The expected outcome is increased realization for famers, creation of high quality rural processing infrastructure, reduction in wastage, capacity building of the producers and processors and creation of an efficient supply chain along with significant direct and indirect employment generation.

The scheme aims to facilitate the establishment of a strong food processing industry backed by an efficient supply chain, which would include collection centres, primary processing centres and cold chain infrastructure. The food processing units, under the scheme, would be located at a Central Processing Centre (CPC) with need based common infrastructure required for processing, packaging, environmental protection systems, quality control labs, trade facilitation centres, etc.

Core processing Facilities would include cleaning, grading, sorting and packing facilities, reefer vans, mobile pre-coolers, mobile collection vans etc. the Central Processing Centres will have buildings for common facilities like testing Laboratory (including equipments), Cleaning, Grading, Sorting and Packing Facilities (including equipments), Dry Warehouse, specialized storage facilities including Controlled Atmosphere Chambers, Pressure Ventilators, variable Humidity Stores, Pre-cooling Chambers, Ripening Chambers etc. (including equipments), Cold Chain Infrastructure including Reefer Vans, Packaging Unit, Irradiation Facilities. Steam Sterilization Units, Steam Generating Units, Food Incubation-cum-Development Centres etc.

Enabling Infrastructure would include roads, drainage, water supply, electricity supply including captive power plant, effluent treatment, telecommunication lines, parking bay including traffic management system, weighbridges etc. at the PPC and CPC level.

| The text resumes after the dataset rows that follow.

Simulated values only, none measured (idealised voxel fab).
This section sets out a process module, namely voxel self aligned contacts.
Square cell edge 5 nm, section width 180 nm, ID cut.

Special Purpose Vehicle (SPC)

The responsibility of execution, ownership and management of the Mega Food Park would vest with a Special Purpose Vehicle {SPV} in which Financial Institutions/Banks, Organized Retailers, Processors, Service Providers, Producers, Farmer Organizations and other related stakeholders would be the equity holders. The preference for sanctioning assistance under the Scheme would be given to those SPVs in which industry units with the plans of processing wide range of perishable products will have major stake.

Government agencies can also become shareholders in SPV, if they so desire, holding should be less than 26% of share capital so as to ensure private sector character of the SPV.

The Food Safety and Standards Act, 2006

The Act came into effect from August, 2011 with the notification of enabling Rules and Regulations. This has thus consolidated all existing food laws in the country with the repealing of existing Central Acts. The Act has laid down science based standards for manufacturing, storage distribution and sale of all food products. Under the Act, there are also commissions of Food Safety at State Level.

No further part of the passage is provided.